When the Washington Council on International Trade was laying out its 2012 Policy Priorities back in October 2011, which I shared in a January Crosscut article, I didn’t include Congressional reauthorization of the Export-Import Bank of the United States as a major issue. This omission wasn’t because the Export-Import Bank of the United States is not a vital tool for Washington companies, large and small, to finance their international trade activities; it very much is.
The reason I did not highlight Ex-Im Bank reauthorization as a 2012 issue: I assumed it was non-controversial and would be taken care of in Congress’ 2011 year-end budget package. Instead, it was only extended until May 31, and there is growing resistance from certain members of Congress against a full reauthorization. You know what they say about 'u,' 'me,' and assuming.
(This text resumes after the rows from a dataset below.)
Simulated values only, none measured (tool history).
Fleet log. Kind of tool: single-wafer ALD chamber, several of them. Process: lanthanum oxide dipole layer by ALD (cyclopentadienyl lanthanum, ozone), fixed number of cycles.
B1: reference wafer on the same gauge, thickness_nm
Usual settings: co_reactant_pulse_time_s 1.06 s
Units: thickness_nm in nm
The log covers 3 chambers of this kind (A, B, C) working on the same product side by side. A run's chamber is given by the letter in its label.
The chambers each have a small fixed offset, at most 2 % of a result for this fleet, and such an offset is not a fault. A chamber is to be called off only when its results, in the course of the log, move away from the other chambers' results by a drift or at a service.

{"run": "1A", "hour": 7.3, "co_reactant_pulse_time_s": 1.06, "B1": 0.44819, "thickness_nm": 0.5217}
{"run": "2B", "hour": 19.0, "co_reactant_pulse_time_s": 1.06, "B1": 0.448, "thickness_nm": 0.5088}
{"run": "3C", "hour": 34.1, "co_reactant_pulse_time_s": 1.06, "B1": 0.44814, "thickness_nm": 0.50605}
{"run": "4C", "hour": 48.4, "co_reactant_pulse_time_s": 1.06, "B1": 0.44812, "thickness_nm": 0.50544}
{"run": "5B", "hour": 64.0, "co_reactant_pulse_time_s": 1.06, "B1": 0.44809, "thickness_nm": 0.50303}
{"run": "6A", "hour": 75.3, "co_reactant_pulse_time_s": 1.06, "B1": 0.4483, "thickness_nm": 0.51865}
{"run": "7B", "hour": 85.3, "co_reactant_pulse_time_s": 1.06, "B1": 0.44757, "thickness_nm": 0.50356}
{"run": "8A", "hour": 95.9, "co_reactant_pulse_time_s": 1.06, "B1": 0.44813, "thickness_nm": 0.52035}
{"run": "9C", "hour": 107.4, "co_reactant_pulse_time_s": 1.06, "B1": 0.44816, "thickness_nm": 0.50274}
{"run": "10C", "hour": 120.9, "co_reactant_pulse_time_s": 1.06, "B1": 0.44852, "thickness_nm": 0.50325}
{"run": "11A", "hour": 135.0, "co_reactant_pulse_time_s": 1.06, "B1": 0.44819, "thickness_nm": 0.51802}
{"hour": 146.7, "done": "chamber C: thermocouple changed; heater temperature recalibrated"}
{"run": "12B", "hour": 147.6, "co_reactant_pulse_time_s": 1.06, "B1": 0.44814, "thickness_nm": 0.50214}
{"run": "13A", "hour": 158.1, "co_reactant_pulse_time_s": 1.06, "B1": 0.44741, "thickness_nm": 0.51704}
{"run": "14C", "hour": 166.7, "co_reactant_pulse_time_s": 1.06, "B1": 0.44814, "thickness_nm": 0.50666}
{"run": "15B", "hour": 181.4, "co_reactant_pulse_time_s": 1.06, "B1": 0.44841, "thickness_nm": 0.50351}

Some quick background: The Ex-Im Bank is a self-sustaining federal agency that assists in financing the export of U.S. goods and services to international markets. In the five years since Congress last reauthorized the Bank’s operations, it has returned about $3.4 billion to the U.S. Treasury above and beyond the cost of its operations. For the fiscal year ending on September 30, 2011, Ex-Im Bank supported $40.6 billion worth of U.S. exports at more than 3,600 U.S. companies, helping to create or sustain an estimated 290,000 export-related U.S. jobs.
Ex-Im Bank is particularly critical for Washington state businesses, where — in 2011 alone — Ex-Im Bank lent more than $7 billion to 74 companies, including 56 small businesses. Ex-Im Bank’s support extended to exporters as diverse as the Boeing Company (aerospace), Chateau Ste. Michelle (wine), Halosource (global health), Outback Power (clean technology), and Valley Grain (agriculture), and it supported businesses in every single Congressional district in Washington state.
So why would a self-sustaining, federal deficit-reducing agency face any resistance, you ask? There are two reasons. First, at the end of last year the Export-Import Bank was sued by Airlines for America (A4A), formerly known as the Air Transport Association — the trade association for the largest U.S. airlines — over $3.4 billion in loan guarantees to support the sale of 30 Boeing aircraft to Air India. The suit claimed that the loan favored foreign competitors over domestic carriers, because the foreign companies have access to cheaper capital to finance their aircraft purchases.
Second is resistance from those who would prefer that the federal government not be engaged in any private sector activity. “The Export-Import Bank is a prime example of corporate welfare that should have been eliminated years ago,” said a recent press release from the conservative Club for Growth, in which they announced that Export-Import Bank reauthorization would be counted as a "Key Vote" in their 2012 Congressional Scorecard.
Let’s take these two objections one-by one. The idea that loans to foreign airlines constitute bad public policy ignores the tens of thousands of aerospace jobs in this country that are entirely dependent on foreign airline purchases. Approximately 75 percent of Boeing airplanes being assembled in Washington state are destined for international customers, which means that a majority of Boeing jobs — and the jobs at Boeing supplier companies — wouldn’t exist without loans to foreign companies like Air India.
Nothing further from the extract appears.